At the beginning of 1278 the balance of power was in Ottokar’s favour; although Rudolf was the crowned German King, he could hardly count on imperial help. The first to attack in 1278 was the Bohemian King. He set out from Brno on 15 July, but he moved very slowly, never seeking to seize the military initiative. He might well have attempted to retake Vienna by a surprise attack, but instead, he wasted his forces besieging insignificant fortresses.[3]
Rudolf’s most important allies were the Hungarians after he adopted King Ladislaus IV as his son in November 1277.
Little did Ottokar suspect that the Hungarians who joined Rudolf on 23 August were actually preparing his doom.
The battle took place on Friday, 26 August, on the Morava River between Dürnkrut and the Weiden stream.

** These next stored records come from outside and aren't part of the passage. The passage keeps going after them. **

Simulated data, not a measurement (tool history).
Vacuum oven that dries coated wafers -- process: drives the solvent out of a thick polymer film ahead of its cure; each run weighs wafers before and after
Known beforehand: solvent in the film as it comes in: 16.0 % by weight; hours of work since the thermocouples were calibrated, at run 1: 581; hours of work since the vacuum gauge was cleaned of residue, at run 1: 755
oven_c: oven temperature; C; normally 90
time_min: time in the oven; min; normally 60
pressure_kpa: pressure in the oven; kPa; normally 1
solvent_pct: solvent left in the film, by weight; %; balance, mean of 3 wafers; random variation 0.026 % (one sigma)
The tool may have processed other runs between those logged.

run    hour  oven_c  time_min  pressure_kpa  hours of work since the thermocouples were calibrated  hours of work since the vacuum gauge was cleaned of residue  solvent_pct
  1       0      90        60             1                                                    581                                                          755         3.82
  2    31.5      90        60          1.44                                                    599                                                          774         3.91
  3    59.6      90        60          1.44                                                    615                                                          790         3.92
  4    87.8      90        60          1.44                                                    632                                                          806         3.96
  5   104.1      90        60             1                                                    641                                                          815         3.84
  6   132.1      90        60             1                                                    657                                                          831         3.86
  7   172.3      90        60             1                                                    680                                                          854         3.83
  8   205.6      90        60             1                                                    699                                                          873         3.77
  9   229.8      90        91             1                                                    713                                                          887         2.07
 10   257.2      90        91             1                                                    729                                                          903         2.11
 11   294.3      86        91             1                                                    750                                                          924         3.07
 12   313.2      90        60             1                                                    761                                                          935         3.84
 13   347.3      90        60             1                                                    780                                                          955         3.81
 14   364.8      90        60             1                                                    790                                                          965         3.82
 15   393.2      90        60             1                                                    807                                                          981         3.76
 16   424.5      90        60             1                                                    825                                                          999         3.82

On 26 August, after the mass and holy communion, the chants of ‘Christ, Christ!’ and opposite them, on the Czechs’ side, the battle cries of ‘Prague, Prague!’ called out. The Hungarians took their places on the left side of the German army, on the first step. It was a surprising but correct decision. The main strength of the Hungarian army was provided by the nomadic Cuman horsemen, who fought very successfully. If the Czechs had underestimated the Cumans, they made a big mistake, as the warring groups of the Cumans very quickly absorbed Western culture. Paradoxically, the most beautiful relics of the Hungarian medieval cavalry culture were found in the cemeteries of the Cumans. In addition to leather armour, their ancestors used chain mails, sometimes even double-edged swords. A horse skeleton found in a Cuman grave proves that one of the finest Arabian war stallions of the time was also used by the Cumans. The Cumans were trained as professional troops in the campaigns of the Hungarian kings to the west in the 1260s. Their peculiar nomadic fighting style successfully disrupted the formation of the opposing Czechs and created the conditions for the Hungarian units fighting in a ‘chivalrous’ manner under the leadership of Máté Csák Trencsényi and his brother István (the uncles of the future king) to crush the opposing wing of Ottokar’s army. The words of the aforementioned Austrian chronicler, who declared the Hungarian leaders to be epic heroes, are particularly significant: ‘I have never heard of the Hungarians, before or since, being so brave in any battle. It is to their great joy that they were chosen and deemed worthy by the King to have the honour of leading the army…They stirred with such agility in battle as if they had only learned the arts of war in France.’[4]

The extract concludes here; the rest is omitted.